Quite a few economists are worried about moral hazard in financial markets. Vince Reinhart wrote a Wall Street Journal column rebuking his former bosses after the Bear Stearns (NYSE:BSC) intervention: “…the Federal Reserve’s action can only be viewed as rewarding bad behavior.” Ken Rogoff recently wrote in a Financial Times column, “it is important to be tougher in busts, so that investors and company executives have cause to pay serious attention to risks. If poorly run financial institutions are not allowed to close their doors during recessions, when exactly are they going to be allowed to fail?”
Of course moral hazard is a serious problem that lies close to the heart of the financial market crises. But I am not sure that I completely share the priority at this point on drawing a tougher line with the ex post bailouts. It may be futile advice. Fixing the hole in the roof when it is raining is, after all, rather difficult.
Consider two other areas where moral hazard is an issue: commercial banks and river banks. Some economists would prefer that the government refrain from helping the victims of banking panics and river floods, respectively. The worry is that if those who overlend or overbuild do not bear the full costs of their mistakes, they will have no incentive to be more careful in the future.
But I think we figured out some time ago that in practice no democratic government will ever ex post turn its back on poor shivering families who appear on TV huddled in front of the ruins of their flooded out homes (or banks). It is wiser that we recognize this fact, and design a regulatory system that explicitly incorporates mandatory federal flood insurance and deposit insurance, and charges for them up front. We already do this for commercial banks. To me, the lesson of recent months is that we need to do it for a wider range of financial institutions.

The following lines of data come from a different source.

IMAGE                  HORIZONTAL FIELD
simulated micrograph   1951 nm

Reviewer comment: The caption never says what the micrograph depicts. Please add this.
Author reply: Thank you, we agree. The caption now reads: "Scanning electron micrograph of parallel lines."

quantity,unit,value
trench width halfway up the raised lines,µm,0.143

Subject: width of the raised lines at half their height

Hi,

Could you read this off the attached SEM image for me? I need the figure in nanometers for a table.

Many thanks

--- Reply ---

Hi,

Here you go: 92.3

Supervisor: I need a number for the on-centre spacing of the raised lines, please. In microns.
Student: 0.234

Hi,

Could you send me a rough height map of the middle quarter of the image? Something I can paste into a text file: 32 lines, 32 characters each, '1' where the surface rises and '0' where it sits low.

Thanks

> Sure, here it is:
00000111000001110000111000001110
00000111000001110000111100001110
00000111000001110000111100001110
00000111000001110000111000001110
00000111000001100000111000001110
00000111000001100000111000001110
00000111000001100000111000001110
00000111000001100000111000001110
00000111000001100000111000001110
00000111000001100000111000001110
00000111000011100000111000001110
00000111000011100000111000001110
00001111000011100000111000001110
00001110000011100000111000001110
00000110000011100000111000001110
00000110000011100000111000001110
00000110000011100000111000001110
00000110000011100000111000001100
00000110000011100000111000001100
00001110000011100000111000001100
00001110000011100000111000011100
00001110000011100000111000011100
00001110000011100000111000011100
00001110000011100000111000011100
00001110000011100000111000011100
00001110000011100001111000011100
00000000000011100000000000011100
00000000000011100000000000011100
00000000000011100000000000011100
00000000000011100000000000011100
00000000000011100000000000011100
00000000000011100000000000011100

As a final tweak, I can’t help noting that central bank governors, Treasury secretaries, and chief executives who make the most noise about the evils of moral hazard and bailouts ex ante, are no more likely to stand firm ex post than others. If anything, the reverse. I am thinking, for example, of how - ten years ago this month - it was the Clinton Administration that finally pulled the plug on continued IMF loans to Russia, despite well-founded fears of systemic contagion. The Reagan Administration in the 1982-84 international debt crisis and the Bush Administration in the 2001-03 Argentine crisis, for all their laissez-faire rhetoric, never pulled the plug on any of the debtor countries.
When sitting in the hotseat of a financial crisis, officials suddenly discover a need for bailouts, much like soldiers sitting under fire in foxholes sometimes suddenly discover a need for religion.